Rams’ Heads

The subject of a ram or ram’s head for adornment, amulets, and amuletic jewelry is age-old, and the animal is one of the earliest to appear in these forms. Rams’ heads are among the most numerous of pre-Roman amber subjects and range considerably in style.1 The earliest ones can be dated to the third quarter of the sixth century B.C., but the first documented examples date to the last decade of the sixth. There are a number from fifth-century contexts and a group from the fourth century. Some, such as (cat. no. 39), are minor masterpieces of Archaic art, while others are vaguely blocked out and defined with schematic scratchings. The differences among the rams’ heads throughout the period of their production suggest that they were made by any number of carvers, some highly skilled, others not, for acquirers from all parts of the Italian peninsula and areas within close sailing distance. The findspots include central and south Italy, two sites in ancient Illyria, and Alalia (Corsica). Many others that can be dated by style to the sixth and fifth centuries have come to light without secure documentation. Of the examples in the Getty collection, three are dated here by style to the sixth century, and twelve examples to the fifth.

Amber rams’ heads are usually found in pairs or larger numbers, along with other amber objects—figured and plain pendants, beads, and fibulae. In the sixth century, rams’ heads were the most numerous of all figured subjects in amber. They were joined with korai; female head-pendants; birds; heads of lions, boars, gazelles, and horses; and floral and shell subjects. Ram subjects in amber are not documented in the company of human or humanoid male subjects—satyrs, Dionysos, Herakles, or any of the other unnamed bearded or unbearded males represented in amber. Rare, too, is the interment of ram subjects with demonic subjects. Two exceptions are the rams’ heads from Tomb 102 at Braida di Vaglio, which also included a sphinx, and the rams’ heads in the Petit Palais, Paris, from the Sala Consilina burial, which also included a range of flying figures, perhaps harpies or sirens.2

The parallels for the amber heads in other media have led to the conclusion that the earliest amber rams’ heads were made in the second half of the sixth century, in an ambient where Greek specialists (Laconians, Ionians, Islanders, and other Eastern Greeks) were working, but the locations are elusive. Comparanda for the sixth-century amber rams’ heads include the rams on the handles of Greek bronze vessels, especially Laconian ware, and on other kinds of Greek bronzes—statuettes, mirrors, and other utensils; the sheep subjects engraved on Ionian Greek gems; a singular silver ram pendant in New York; the pairs of rams on a silver East Greek oinochoe found in Lydia; and the rams’ heads struck on coinage from Cyzicus, Cyprus, Lesbos, Delphi, and Melos.3 Plastic vases in the form of recumbent rams and ram protomes, the small plastic ram protomes on Greek and Etruscan ceramics, and the drawings of rams on black- and red-figured vases of various fabrics also provide a mine of further comparanda.

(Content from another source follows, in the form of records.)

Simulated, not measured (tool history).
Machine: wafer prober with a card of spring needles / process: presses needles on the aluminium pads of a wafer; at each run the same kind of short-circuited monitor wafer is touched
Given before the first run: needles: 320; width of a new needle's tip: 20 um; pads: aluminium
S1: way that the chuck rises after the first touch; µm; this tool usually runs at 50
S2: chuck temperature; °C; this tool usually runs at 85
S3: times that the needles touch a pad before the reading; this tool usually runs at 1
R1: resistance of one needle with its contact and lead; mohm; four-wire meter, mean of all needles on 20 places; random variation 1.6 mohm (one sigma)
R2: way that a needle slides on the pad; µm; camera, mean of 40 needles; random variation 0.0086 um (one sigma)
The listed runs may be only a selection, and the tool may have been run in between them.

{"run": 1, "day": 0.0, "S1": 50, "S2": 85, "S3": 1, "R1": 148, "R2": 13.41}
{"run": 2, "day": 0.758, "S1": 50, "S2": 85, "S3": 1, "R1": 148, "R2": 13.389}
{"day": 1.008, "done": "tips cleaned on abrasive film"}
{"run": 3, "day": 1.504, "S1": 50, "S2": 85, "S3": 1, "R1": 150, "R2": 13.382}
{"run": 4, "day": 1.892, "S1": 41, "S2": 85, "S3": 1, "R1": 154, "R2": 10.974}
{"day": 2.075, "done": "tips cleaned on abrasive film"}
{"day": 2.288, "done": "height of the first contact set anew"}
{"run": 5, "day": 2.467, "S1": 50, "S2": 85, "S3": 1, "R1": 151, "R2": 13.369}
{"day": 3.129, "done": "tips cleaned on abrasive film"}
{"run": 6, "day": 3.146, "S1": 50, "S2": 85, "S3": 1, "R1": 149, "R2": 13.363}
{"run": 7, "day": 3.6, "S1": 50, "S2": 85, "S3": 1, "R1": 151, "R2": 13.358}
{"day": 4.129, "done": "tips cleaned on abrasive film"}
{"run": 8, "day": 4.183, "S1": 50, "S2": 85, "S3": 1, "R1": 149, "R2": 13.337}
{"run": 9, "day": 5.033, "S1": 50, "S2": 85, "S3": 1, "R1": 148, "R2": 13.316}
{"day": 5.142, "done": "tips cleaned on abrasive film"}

Most of the amber rams’ heads appear to date to the fifth century. Parallels include gold works dated by specialists to the late sixth century, but which may be later. These include a Greek gold ram’s-head pendant from Eretria in Berlin, and a gold fibula with the tip in the form of a ram’s head from Ruvo in London.4 The amber rams’ heads dated to the second half of the fifth century have several good comparisons in precious metals, among them a gold necklace with nine rams’ heads excavated from a tomb of circa 450–425 at Roccanova and the spiral earrings ornamented with rams’ heads worn by the nymph Arethusa on Syracusan tetradrachms of 405 B.C.5

The best evidence for early-fourth-century amber rams’ heads comes from a sporadic find at Cumae and three graves from the Andriuolo necropolis at Paestum, the latter datable to circa 380–370 B.C.6 In each case, rams’ heads were all part of necklaces that also included female heads. Both types are schematic.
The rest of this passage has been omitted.